Why Are Metrics and Monitoring Not Enough?

In 1988, by way of the Simple Network Management Protocol (SNMPv1 as defined in RFC 1157), the foundational substrate of monitoring was born: the metric. A metric is a single number, with tags optionally appended for grouping and searching those numbers. Metrics are, by their very nature, disposable and cheap. They have a predictable storage footprint. They’re easy to aggregate along regular time-series buckets. And, thus, the metric became the base unit for a generation or two of telemetry—the data we gather from remote endpoints for automatic transmission to monitoring systems.

Many sophisticated apparatuses have been built atop the metric: time-series databases (TSDBs), statistical analyses, graphing libraries, fancy dashboards, on-call rotations, ops teams, escalation policies, and a plethora of ways to digest and respond to what that small army of robots is telling you.
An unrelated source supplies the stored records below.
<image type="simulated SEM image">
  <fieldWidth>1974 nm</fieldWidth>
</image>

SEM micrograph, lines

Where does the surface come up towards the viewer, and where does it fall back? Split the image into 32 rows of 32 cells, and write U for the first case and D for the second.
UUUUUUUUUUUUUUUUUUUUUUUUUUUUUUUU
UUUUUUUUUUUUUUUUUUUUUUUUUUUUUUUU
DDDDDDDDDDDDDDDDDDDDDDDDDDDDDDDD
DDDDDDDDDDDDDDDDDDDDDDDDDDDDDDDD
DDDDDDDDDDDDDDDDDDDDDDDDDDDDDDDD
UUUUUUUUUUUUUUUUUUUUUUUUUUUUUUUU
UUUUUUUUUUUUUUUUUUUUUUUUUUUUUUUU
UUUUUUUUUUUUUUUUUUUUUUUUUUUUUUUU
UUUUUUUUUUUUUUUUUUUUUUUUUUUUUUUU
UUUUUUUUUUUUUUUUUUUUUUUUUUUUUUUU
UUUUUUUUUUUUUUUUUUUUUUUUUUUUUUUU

But an upper bound exists to the complexity of the systems you can understand with metrics and monitoring tools. And once you cross that boundary, the change is abrupt. What worked well enough last month simply does not work anymore. You begin falling back to low-level commands like strace, tcpdump, and hundreds of print statements to answer questions about how your system is behaving on a daily basis.

It’s hard to calculate exactly when that tipping point will be reached. Eventually, the sheer number of possible states the system could get itself into will outstrip your team’s ability to pattern-match based on prior outages. Too many brand-new, novel states are needing to be understood constantly. Your team can no longer guess which dashboards should be created to display the innumerable failure modes.

Monitoring and metrics-based tools were built with certain assumptions about your architecture and organization, assumptions that served in practice as a cap on complexity. These assumptions are usually invisible until you exceed them, at which point they cease to be hidden and become the bane of your ability to understand what’s happening. Some of these assumptions might be as follows:

  • Your application is a monolith.

  • There is one stateful data store (“the database”), which you run.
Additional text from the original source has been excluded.